Monday, June 10, 2013

Workshop #2

Both my second workshop of the summer, and the second time I've done this workshop.  I did it last summer, in preparation for teaching our new composition course.  If you remember (or look back to) last August, I was pretty frustrated by the workshop last time and more frustrated by teaching the course in the fall.  It got a lot better in the spring.

I'm not sure if I was invited to do the workshop again because I was so obviously lousy or because I was pretty good.  I'm guessing I'm a remedial retaker.  Alas.  (The weird thing is, I'm not teaching the comp class this year because I'm teaching our gateway to the major class!  But here I am, because the money is helpful.)

It's interesting to see the workshop a second time, when I'm not at all stressed about it.  It's easy to see that other folks are stressed, though.


Last summer, I decided to go with the research and restrain my responses to proofreading sorts of issues in student papers.  And I did.  And it was really good.  I did, on a few occasions, talk to students about grammar issues.  For example, I had one student who was a really good writer, doing all sorts of neat stuff, but who made this one type of mistake.  So I talked to her about it, and voila, she was happy to know and didn't make the mistake again that I noticed.  She was just ready to learn that.

There were a few really resistant folks, totally understandably resistant.  We tend to think that doing something is always better than doing nothing.

But, one of the cool things I discovered looking at my students' writing over the semester was that most of them improved their proofreading sorts of stuff a bit by the end of the term.  I didn't do it, but it happened for some of them.  (Not all, of course.)

The big thing was that it was less stressful for me.  That's huge.
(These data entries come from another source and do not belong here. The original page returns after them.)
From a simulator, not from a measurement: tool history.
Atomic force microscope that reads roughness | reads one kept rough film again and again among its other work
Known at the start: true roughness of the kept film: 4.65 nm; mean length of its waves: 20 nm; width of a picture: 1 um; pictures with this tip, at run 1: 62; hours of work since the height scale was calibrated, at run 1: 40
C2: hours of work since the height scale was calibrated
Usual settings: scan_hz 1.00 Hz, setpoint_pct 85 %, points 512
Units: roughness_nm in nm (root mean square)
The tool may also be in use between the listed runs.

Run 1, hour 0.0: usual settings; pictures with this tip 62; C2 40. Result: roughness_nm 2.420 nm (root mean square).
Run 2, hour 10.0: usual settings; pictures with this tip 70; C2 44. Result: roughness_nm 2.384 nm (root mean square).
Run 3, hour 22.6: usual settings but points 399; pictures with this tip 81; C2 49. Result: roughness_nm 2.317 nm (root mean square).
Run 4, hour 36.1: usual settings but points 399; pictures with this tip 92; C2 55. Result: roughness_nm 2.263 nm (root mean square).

Like all fields, comp has lots of jargony stuff.  I find jargon I'm comfortable with perfectly acceptable, and jargon I'm not comfortable with just obnoxious.  Today, it was jargon that used very capitalist market oriented terms to talk about learning and writing, and I was really uncomfortable with that.  I mean, do we need a market term for learning?  And another for writing?  I'm still not clear how either of these terms is better than "learning" or "writing."  Maybe I'm just more bothered by the capitalist market aspect of the metaphors?  It's seems to me that using these metaphors this way sort of normalizes thinking of writing as a capitalist, market enterprise.  And while it certainly sometimes is, I'm not sure that I want that to be the central metaphor for it.  (I'm not articulating this well, though.)